We shouldn’t be surprised by the UVM administration’s poor response to sexual assault.
UVM’s Instagram page released a statement congratulating the men’s basketball team after they won their sixth straight America East Regular Season Title, according to a Feb. 21 Cynic article.
“UVM does not tolerate sexual misconduct and takes such accusations seriously,” stated the now-deleted Feb. 17 post by UVM’s Instagram. “Anonymous accusations on social media are not helpful to victims or to anyone impacted by sexual violence.”
The University’s gross statement blames survivors and encourages them to stay silent.
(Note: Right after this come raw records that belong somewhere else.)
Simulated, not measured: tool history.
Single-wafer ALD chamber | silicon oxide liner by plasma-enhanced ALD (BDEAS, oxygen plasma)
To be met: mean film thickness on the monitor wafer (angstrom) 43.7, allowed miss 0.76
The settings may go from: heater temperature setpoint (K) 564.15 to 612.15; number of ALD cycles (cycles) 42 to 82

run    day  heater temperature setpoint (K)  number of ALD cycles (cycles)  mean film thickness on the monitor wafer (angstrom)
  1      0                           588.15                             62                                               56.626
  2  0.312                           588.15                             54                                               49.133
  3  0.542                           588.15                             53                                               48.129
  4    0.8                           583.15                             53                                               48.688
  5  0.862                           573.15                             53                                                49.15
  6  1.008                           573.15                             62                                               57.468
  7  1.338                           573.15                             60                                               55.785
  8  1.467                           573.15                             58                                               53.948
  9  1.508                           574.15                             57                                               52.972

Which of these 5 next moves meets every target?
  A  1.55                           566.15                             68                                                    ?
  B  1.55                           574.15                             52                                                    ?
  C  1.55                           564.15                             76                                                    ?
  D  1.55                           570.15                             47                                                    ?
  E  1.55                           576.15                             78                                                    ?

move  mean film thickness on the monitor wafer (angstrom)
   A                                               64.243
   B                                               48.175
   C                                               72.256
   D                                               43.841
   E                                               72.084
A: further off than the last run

However, this issue runs much deeper than one offensive Instagram post and email.
Graduate student Kendall Ware came forward saying a men’s basketball player raped her and UVM mishandled her Title IX process, according to a Sept. 24 2020 Burlington Free Press article.
Ware chose to proceed with an informal investigation, which she was originally told could result in game suspension of the basketball player, according to an Oct. 13 2020 Cynic article.
Later, Krista Balogh, associate athletic director for External Relations & Communications told Ware’s mother the informal investigation would not permit game suspensions, as it wouldn’t be fair to teammates or to the community, according to the article.
Not only did UVM mishandle Ware’s case, the University valued money over the health and well-being of their students.
The Instagram post appears to jab at survivors who do not report their sexual assaults through UVM’s Title IX office.
The Instagram post received 280 comments shortly after it was posted, prompting UVM to delete the post in 30 minutes, according to a Feb. 21 Cynic article.
Their cowardice proves the University can’t handle student backlash and protest.
“Following a University post yesterday about the Men’s Basketball team, there were numerous harmful comments accusing the entire team of sexual misconduct,” stated a Feb. 18 email from Patricia Prelock, provost and senior vice president, and Vice Provost Erica Caloiero.
It is disgusting to suggest that there is no merit to these survivors’ stories.
Coming forward with a story of sexual assault takes strength, bravery and courage.
UVM contributes to the victim-blaming culture deeply rooted in colleges across the country.
UVM is still tone-deaf when it comes to the needs of survivors.
In April 2021, senior Athena Hendrick posted on Instagram about UVM mishandling their sexual assault case.
Their post started a flood of other survivors coming forward with their stories, many of which criticized UVM’s Title IX process and handling of their cases.
In response, a group of UVM students and survivors created an Instagram account called
@shareyourstoryuvm where survivors can anonymously submit their stories regarding sexual violence. The account was created to empower survivors.
UVM’s recent Instagram post appears to directly target this account.
The school wants all survivors to report their assaults through the Title IX office rather than retaliate online, but the Title IX office repeatedly mishandles survivors’ cases.
When nothing changed after survivors came forward, thousands of students participated in a walk out, begging for UVM to address their mishandling of sexual violence, according to a May 4 2021 Cynic article.
After the recent Instagram post, hundreds of students protested on an Admitted Student Visit Day, according to a Feb. 21 Cynic article.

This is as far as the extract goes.